Neoteny is the retention of immature qualities into adulthood. Hold on....I am not asking for an increase in immature behavior. I personally have plenty of that already.
But I do want to start adding to your day, one of the first things that adults lose when "real life" starts to get in the way.
I have three brothers and growing up we weren't taught how to play. We would just be together and start inventing games to play.
Unfortunately for my mother, this lead to a fair share of contusions and head trauma requiring trips to the emergency room (ah, that explains a lot). But we were just doing what is a human birthright by playing.
Even as adults, PLAY should have space in our lives just like WORK and SLEEP do.
There has been a lot of research done on PLAY in recent years. This should be something that is natural as PLAY is part of our evolution.

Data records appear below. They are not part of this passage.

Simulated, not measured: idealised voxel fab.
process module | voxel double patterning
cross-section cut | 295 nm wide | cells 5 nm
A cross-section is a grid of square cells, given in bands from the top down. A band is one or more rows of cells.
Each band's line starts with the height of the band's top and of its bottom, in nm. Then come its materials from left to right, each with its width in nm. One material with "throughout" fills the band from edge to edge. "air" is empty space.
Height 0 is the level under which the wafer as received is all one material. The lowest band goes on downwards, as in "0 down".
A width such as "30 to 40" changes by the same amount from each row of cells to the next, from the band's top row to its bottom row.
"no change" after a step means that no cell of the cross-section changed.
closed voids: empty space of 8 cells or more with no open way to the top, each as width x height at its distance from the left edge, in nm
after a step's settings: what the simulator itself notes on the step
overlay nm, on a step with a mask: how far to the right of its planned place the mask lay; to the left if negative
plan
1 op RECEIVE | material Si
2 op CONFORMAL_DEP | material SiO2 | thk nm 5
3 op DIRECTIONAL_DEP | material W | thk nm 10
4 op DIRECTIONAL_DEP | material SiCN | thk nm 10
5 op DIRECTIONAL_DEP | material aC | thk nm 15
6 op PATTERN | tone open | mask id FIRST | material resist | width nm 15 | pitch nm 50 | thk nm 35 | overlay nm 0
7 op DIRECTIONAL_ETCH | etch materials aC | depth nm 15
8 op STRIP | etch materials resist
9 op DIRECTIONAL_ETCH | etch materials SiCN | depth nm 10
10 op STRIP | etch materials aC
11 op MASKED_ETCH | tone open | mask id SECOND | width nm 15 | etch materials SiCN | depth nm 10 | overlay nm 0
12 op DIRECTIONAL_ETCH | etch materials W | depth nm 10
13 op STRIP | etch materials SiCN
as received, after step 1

According to physical anthropologists, humans are the most neotenous, most flexible, most plastic of all creatures and that gives us a heads up on adaptability. Check out Stuart Brown's book "Play: How it shapes the brain, opens the imagination and invigorates the soul" for more on PLAY and how to add it into your life.
A simple way to add PLAY is to incorporate primitive movement patterns to your movement practice. Some of these movements are rolling, rocking and crawling.
Yes...rolling, rocking and crawling ON THE GROUND in the same way an infant does as it develops. In what way will this help your overall fitness, mobility and stability? The simple answer is it will help with everything.
Infants explore these positions thousands of times on their journey towards high level functional movement and start losing all of those hard earned skills right around the time they have to sit in school for 8 hours a day.
Fast forward 30-40 plus years and you have.... I don't even have to paint the picture, right?
Reintroducing rolling, rocking and crawling may be just what you need to kickstart your own journey back into fitness and movement. Start by sitting (not laying) on the floor when watching TV.
The great thing with sitting on the floor is that you can't stay still for long. You have to keep moving. Explore different sitting positions. Then try crawling to the kitchen for your glass of water. Crawl backwards on the way back to the TV.
Sounds easy and can look silly (especially when you make animal noises), but you might be surprised at not only how difficult this can be but also how great you can feel afterwards. Here is one example of crawling:
Experiment with different movements and transitions. There is no wrong way to do this as long as you are having fun and not getting hurt. I started adding rolling, rocking and crawling into my clients' fitness routines and noticed big improvements in stamina, strength and how they move overall.
Look below and see how my own practice of crawling did not help one bit when I went up against my then 9 year old god-daughter. But, we did have fun!
A while back we travelled to China and one of the parks we visited had the bridge pictured below. After the long bus ride to the park, I decided to crawl across the bridge as a way to get my movement practice in for the day.
This was much harder than it looked but I was smiling before, during, and after!
It's time to get serious about PLAY.